When selling a business, owners may also be considering how the proceeds of the sale may be used to fund their future retirement, as well as the wealth they may plan to transfer to the next generation.

"If the sale is to a third party, it's usually about the money," says Ong; however, a seller may choose a lower offer price if they believe one particular buyer will run the business better, based on shared values. "It really depends on what the business owner wants, and what he or she is looking for in terms of legacy," says Ong.

There are a few different ways to value businesses:

Net assets valuation totals up the value of all the business's assets — everything from property and equipment to accounts receivable and cash — and subtracts liabilities like debt. The result is the net asset value and the base sale price from an asset perspective.

Net assets plus goodwill is similar to net assets valuation, but includes goodwill, which is an additional value based on an assumption of ongoing sales and profit. Goodwill takes into consideration a company's brand and relationship with customers and suppliers, as well as intellectual property that may give a business a competitive advantage.

Market value compares a business to others that have sold recently, often based on industry benchmarks. It's like predicting the market value of a house when it's put up for sale, which means the price may not only be determined by value, but also by demand. Most sellers try to sell when the demand for a business is higher; however, depending on the reasons for selling — such as an illness or financial challenges — this may not be possible. If an owner is selling due to illness or other pressing reasons, it may be even more important to have professionals value your business, to ensure it's based on a fair market assessment.

To get the most out of a sale, regardless of the valuation method used, business owners should seek out a professional valuator with knowledge and experience in the owners' specific industry. This can be a business broker, accountant or industry advisor.

"An advisor should be someone very close to his or her clients, who understands what they're thinking about and what their concerns are, including their wealth transfer plans down the road," says Ong.

3. Make a plan for your future

Once you've sold your business, and helped with the transition to the new owner, you may need a plan for yourself and what you'll do next. While many business owners dream of travelling more, spending time on the golf course, on a boat or on the beach, entrepreneurs are accustomed to being busy and engaged in activities that drive them.

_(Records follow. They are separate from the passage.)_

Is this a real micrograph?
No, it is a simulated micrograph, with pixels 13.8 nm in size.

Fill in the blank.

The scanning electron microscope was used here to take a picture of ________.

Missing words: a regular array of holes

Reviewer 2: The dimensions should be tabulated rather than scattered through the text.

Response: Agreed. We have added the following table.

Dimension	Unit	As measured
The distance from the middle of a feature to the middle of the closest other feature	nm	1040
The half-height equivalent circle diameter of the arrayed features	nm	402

"It will be easier to let go of your business if you're clear about what you're going to do next," says Tang. She recommends business owners plan the next stage of their life before they sell, taking into account their personal values and what matters most to them, such as lifestyle, home, family and health. These plans may change, but at least you have a roadmap from which to begin.

Plans also need to include how to transfer the wealth from the business to the next generation. According to RBC Wealth Management's 2017 Wealth Transfer Report, only 31 percent of respondents in Asia have established a complete wealth transfer plan. Not having a wealth transfer plan may create obstacles in the inheritance process.

“Asia's global families are going to see an important opportunity when it comes to wealth transfer and next-generation planning; however, for those who are unprepared, wealth transfer could become a very high-risk event," Mike Reed, head of Wealth Management, Southeast Asia, chief executive, RBC Singapore Branch, stated in the report. "Given the diversity of assets that these wealthy families have, family governance is going to become increasingly important in Asia."

Too often, owners make the mistake of not planning for life after running a business, says Tang. It's a particular problem if the business owner suddenly becomes ill, which could force them to make decisions in a hurry.

"It can be very taxing on the family to make a rushed decision, especially during times of distress," Tang says. "The time to plan for an exit is when things are going well."